LAWYERS representing the MMD have demanded payment of K6.475 billion from Patriotic Front (PF) secretary general Wynter Kabimba as costs after the Lusaka High Court dismissed a matter in which he sought to restrain the MMD from distributing its campaign materials.
According to a letter dated September 14, from SBN Legal Practitioners representing the MMD and addressed to AMC Legal Practitioners and Ellis and Company, who represented Mr Kabimba, the lawyers were demanding payment of the amount within seven days.
The lawyers represented the MMD, through its national secretary Richard Kachingwe, as third defendants in a case they were jointly charged with the Zambia Revenue Authority (ZRA) and the Attorney General as first and second defendants respectively.
The letter stated that the lawyers were demanding payment of K6.475 billion from Mr Kabimba, who had sued in his capacity as the PF’s secretary general, following the dismissal of the case by the High Court and order to pay costs.
“Please note that while we appreciate that the case was determined and has ended at a preliminary stage, there is an undeniable fact that the level of responsibility and care required and involved was very high,” the letter reads in part.
The letter also states that the case required a considerable amount of legal skills to be applied and that the fee earners in the case were two former solicitors general, Patrick Mvunga and Sunday Nkonde, former Justice minister Eric Silwamba and two assistant advocates Lubinda Linyama and Bwalya Mubanga.
Meanwhile, some Lusaka-based lawyers have questioned Mr Kabimba’s credibility as a lawyer following his string of failed legal suits against the MMD. Welcoming a Lusaka court’s dismissal of an injunction by PF, which was filed by Mr Kabimba, to restrain the MMD from distributing campaign materials, Hobday Kabwe said yesterday the PF secretary general should have known from the beginning that the matter was frivolous.
Mr Kabwe described the action by the PF to drag the MMD and ZRA to court as a sheer waste of time and resources. He said the whole process was of no benefit to the PF and MMD.
He wondered why PF leaders decided to waste time instead of channelling their energies and resources to campaigns considering that time was not on their side. Mr Kabwe said it was surprising that Mr Kabimba, who was a senior lawyer, could allow the matter, like others before it, to reach the courts despite lacking merit. “I mean the whole process was extremely frivolous and of no benefit to both parties. Actually the end was known from the beginning.

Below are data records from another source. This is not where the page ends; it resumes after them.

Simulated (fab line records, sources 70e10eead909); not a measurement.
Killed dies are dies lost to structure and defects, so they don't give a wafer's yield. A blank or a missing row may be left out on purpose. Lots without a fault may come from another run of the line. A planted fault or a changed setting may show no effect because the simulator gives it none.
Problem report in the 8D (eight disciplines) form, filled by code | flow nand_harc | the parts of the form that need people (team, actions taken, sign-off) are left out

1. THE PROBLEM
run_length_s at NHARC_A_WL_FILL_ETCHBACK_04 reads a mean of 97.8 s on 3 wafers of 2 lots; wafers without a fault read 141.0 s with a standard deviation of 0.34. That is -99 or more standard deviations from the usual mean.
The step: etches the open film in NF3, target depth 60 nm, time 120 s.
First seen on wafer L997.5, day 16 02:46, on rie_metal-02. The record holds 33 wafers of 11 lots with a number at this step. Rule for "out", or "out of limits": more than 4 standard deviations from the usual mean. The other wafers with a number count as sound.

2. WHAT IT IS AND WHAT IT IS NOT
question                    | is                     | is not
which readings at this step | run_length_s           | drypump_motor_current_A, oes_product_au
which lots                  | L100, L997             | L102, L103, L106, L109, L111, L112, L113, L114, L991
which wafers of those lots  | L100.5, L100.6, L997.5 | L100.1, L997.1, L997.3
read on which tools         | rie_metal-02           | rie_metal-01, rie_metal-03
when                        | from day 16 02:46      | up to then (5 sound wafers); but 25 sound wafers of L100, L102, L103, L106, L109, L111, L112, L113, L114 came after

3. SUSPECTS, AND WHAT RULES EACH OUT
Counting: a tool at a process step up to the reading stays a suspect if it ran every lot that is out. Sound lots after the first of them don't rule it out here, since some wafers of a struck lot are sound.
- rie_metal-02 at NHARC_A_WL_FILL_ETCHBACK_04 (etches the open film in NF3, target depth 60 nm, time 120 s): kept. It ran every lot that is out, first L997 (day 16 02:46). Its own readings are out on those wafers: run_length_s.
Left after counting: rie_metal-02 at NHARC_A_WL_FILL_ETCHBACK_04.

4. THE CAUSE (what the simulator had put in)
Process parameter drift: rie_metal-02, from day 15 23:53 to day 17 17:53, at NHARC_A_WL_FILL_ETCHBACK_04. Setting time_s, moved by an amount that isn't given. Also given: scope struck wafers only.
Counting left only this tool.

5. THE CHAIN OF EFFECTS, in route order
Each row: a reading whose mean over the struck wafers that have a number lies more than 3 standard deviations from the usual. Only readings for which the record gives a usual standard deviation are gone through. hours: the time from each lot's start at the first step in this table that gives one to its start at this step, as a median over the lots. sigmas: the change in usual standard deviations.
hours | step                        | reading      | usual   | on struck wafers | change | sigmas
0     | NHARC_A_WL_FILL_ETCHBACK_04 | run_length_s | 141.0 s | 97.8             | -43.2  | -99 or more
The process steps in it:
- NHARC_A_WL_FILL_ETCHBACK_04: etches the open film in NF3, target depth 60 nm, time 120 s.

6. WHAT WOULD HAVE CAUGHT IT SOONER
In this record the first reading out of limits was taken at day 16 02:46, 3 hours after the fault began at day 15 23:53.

“Mr Kabimba should have advised his party officials accordingly but now they will end up paying costs instead of channelling the same monies to campaigns. This is a serious miscalculation,” Mr Kabwe said. State Counsel Sakwiba Sikota from Central Chambers described the action by PF as one which had only worked to deplete the opposition party’s resources.
Mr Sikota said yesterday that the PF should have used the money it was spending on legal suits to buy campaign materials which the party was allegedly struggling to purchase. He said he was surprised that Mr Kabimba found it fit to take such a matter to court before conducting any research so that he could offer correct advice to his party.
Mr Sikota said the PF was using such tactics to sway people’s attention and described them as kicks of a dying horse. He said it was clear that PF had lost popularity and confidence from the people of Zambia.
The Lusaka High Court on Tuesday dismissed an injunction by PF restraining the MMD from distributing campaign materials. That was in a matter in which PF had sued ZRA, the Attorney General and MMD national secretary Richard Kachingwe.
Mr Kabimba, in his capacity as PF secretary general, had sued the ruling party and ZRA for allegedly failing to collect import duty from the party for importation of campaign materials worth about K3.5 billion brought into the country. High Court Judge Florence Lengalenga threw out the injunction restraining the MMD from distributing motor vehicles, bicycles, chitenge materials and T-Shirts until the duty payable was assessed by ZRA and payable by the MMD on grounds that the relief sought was not practical and was unsustainable.
Judge Lengalenga in handing down the judgment stated that she dismissed the PF’s action due to its irregularity and that it was not properly brought before the court.